You are viewing a plain text version of this content. The canonical link for it is here.
Posted to user@beam.apache.org by Marcin Kuthan <ma...@gmail.com> on 2022/01/28 06:57:06 UTC

Late event is not dropped due to lateness for session window in direct runner - bug or feature?

Hi

I observed that on Direct Runner when watermark is advanced programatically
(in tests) late event is not discarded for session window.

The aggregation:

type User = String
type Action = String

def activitiesInSessionWindow(
      userActions: SCollection[(User, Action)],
      gapDuration: Duration,
      allowedLateness: Duration = Duration.ZERO,
      accumulationMode: AccumulationMode =
AccumulationMode.DISCARDING_FIRED_PANES
): SCollection[(User, Iterable[Action])] = {
    val windowOptions = WindowOptions(
      allowedLateness = allowedLateness,
      accumulationMode = accumulationMode
    )

    userActions
      .withSessionWindows(gapDuration, windowOptions)
      .groupByKey
}

Test scenario (Scio with some additional syntactic sugar):

"Late event" should "not close the gap and two sessions are materialized"
in runWithContext { sc =>
  val userActions = testStreamOf[(User, Action)]

    .addElementsAt("00:00:00", ("jack", "open app"))

    .addElementsAt("00:01:00", ("jack", "search product"))

    .addElementsAt("00:01:30", ("jack", "open product"))

    .addElementsAt("00:03:00", ("jack", "add to cart"))

    .advanceWatermarkTo("00:13:00")

    .addElementsAt("00:09:30", ("jack", "checkout"))

    .addElementsAt("00:13:10", ("jack", "close app"))
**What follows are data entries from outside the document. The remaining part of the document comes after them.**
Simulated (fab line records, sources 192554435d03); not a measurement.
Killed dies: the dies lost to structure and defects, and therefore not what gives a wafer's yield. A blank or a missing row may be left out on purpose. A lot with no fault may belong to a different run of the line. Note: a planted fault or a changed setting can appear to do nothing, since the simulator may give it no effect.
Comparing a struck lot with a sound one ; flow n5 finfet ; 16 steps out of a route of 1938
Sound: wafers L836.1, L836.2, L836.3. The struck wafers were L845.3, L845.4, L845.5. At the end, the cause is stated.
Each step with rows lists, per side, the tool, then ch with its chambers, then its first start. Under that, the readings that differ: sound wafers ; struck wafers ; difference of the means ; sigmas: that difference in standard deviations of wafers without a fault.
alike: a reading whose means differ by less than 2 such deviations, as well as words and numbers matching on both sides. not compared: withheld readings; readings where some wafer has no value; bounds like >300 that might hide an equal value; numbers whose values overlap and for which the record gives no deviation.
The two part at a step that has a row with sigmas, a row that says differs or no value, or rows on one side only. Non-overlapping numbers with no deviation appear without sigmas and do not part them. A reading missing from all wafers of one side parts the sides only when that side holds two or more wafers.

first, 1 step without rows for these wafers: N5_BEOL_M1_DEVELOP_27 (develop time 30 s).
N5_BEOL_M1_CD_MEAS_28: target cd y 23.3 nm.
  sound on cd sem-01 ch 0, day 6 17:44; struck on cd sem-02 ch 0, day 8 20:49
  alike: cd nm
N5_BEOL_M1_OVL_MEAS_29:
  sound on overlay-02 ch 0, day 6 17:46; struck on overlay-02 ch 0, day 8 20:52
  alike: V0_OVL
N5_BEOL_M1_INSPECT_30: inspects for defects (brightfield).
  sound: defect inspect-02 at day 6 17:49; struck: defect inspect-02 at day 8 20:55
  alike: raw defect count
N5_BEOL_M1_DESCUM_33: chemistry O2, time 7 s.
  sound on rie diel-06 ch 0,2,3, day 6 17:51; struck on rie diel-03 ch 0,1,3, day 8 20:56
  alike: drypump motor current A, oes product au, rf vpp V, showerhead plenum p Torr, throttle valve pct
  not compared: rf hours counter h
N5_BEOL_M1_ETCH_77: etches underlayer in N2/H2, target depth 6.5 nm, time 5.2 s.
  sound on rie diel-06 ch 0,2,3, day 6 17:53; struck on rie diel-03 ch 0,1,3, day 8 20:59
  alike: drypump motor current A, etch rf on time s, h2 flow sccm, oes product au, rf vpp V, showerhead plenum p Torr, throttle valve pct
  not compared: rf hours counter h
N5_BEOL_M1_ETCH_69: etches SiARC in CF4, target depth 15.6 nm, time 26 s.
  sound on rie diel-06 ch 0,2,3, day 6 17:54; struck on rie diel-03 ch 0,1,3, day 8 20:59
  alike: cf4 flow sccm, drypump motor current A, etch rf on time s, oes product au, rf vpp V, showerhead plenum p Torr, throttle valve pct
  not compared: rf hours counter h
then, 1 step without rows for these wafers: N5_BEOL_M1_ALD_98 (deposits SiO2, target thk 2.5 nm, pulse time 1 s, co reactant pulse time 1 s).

    .advanceWatermarkToInfinity()



  val results = activitiesInSessionWindow(sc.testStream(userActions),
DefaultGapDuration)


  results.withTimestamp should inOnTimePane("00:00:00", "00:13:00") {

    containSingleValueAtWindowTime("00:13:00", ("jack", Iterable("open
app", "search product", "open product", "add to cart")))
  }



  // Why session window starts at 00:09:30 if watermark has been advanced
to 00:13:00? I would expect dropped "checkout" due to lateness.
  results.withTimestamp should inOnTimePane("00:09:30", "00:23:10") {

    containSingleValueAtWindowTime("00:23:10", ("jack",
Iterable("checkout", "close app")))

  }

}


Look at "checkout" event with event-time 00:09:30 emitted when watermark
has been already advanced to 00:13:00.
For me that event should be dropped due to lateness (exaclty like it is
done for the fixed window), but for some reason for sesion window the event
is counted for the second session window.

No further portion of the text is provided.